Tuesday, July 17, 2007

PM Olmert gives Arnie Eisen Smicha

There was some controversy last year when the president of Israel refused to call Eric Yoffie "Rabbi" when the leader of the Reform movement visited his office. Now, in an effort not to repeat that controversy, the prime minister of Israel seems to be playing it safe and calling every religious leader "Rabbi" -- whether they are or not. An article in the Israeli newspaper Ha'aretz reports that when Arnie Eisen of the Jewish Theological Seminary, David Hartman of the Shalom Hartman Institute, and David Ellenson of Hebrew Union College visited Prime Minister Ehud Olmert this past week, all three men were called "Rabbi" even though Eisen is not an ordained rabbi.

The beginning of the article is quoted below. The complete article is here.
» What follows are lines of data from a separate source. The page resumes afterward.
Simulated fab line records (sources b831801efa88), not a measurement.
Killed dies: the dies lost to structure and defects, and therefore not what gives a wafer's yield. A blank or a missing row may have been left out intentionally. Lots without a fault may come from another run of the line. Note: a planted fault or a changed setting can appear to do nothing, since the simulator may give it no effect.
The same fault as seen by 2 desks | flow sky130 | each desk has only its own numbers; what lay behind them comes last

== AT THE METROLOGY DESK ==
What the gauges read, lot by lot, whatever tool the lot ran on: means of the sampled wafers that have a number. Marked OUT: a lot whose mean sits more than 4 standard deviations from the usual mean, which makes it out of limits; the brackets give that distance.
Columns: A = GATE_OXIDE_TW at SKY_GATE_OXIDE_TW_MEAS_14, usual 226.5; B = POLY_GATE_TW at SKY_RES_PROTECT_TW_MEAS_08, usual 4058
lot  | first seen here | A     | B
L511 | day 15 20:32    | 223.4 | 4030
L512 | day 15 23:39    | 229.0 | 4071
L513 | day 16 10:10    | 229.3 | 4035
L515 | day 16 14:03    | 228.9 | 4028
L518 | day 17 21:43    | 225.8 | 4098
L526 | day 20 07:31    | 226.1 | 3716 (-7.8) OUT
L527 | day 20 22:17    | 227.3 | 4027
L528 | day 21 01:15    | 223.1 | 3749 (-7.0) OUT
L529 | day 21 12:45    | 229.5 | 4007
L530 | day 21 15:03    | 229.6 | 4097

Until ignorance divides us
By Yair Ettinger (Haaretz.com)

Last Friday, Prime Minister Ehud Olmert received three guests in his office, all with the double-barreled title of rabbi and professor: They are well-known scholars among American Jews and fairly well-known in Israel: Rabbi David Hartman, who heads the Shalom Hartman Institute in Jerusalem and is associated with liberal Orthodoxy; Rabbi Arnie Eisen, the chancellor of the Conservative movement's Jewish Theological Seminary (JTS); and Rabbi David Ellenson, the president of Hebrew Union College (HUC), the Reform Movement's rabbinic seminary.

Far from the discriminating eyes of the ultra-Orthodox, the earth beneath the prime minister's office did not tremble when Olmert addressed each of his conversants as "rabbi" and devoted time to those who would like to find loopholes in the wall put up by the rabbinic establishment.

The three found in Olmert a favorable view of initiatives to "increase Jewish identity among Jews" in Israel and abroad. They declined to elaborate on the content of the meeting, but a talk with Rabbi Ellenson, one of the most influential leaders among American Jewry, indicated which way the wind is blowing.

During his visit to Israel, Ellenson had a hard time getting over the depressing impression made by senior Israeli figures a few days before his departure from the United States at an international gathering of university presidents. On Saturday night, he related, a rabbi recited havdalahh [marking the conclusion of Shabbat] for all the participants, and Ellenson noticed the Israelis. "One of them, the president of a very large university in Israel, told me he had never seen such a service and never even heard of its existence."

He was greatly saddened, said Ellenson. "I hate the word ignorance, I prefer to be more gentle, but I know that's how it is. What does it mean that an intellectual doesn't know what havdalah is? How would you describe it? And he is not the only one among the Israelis."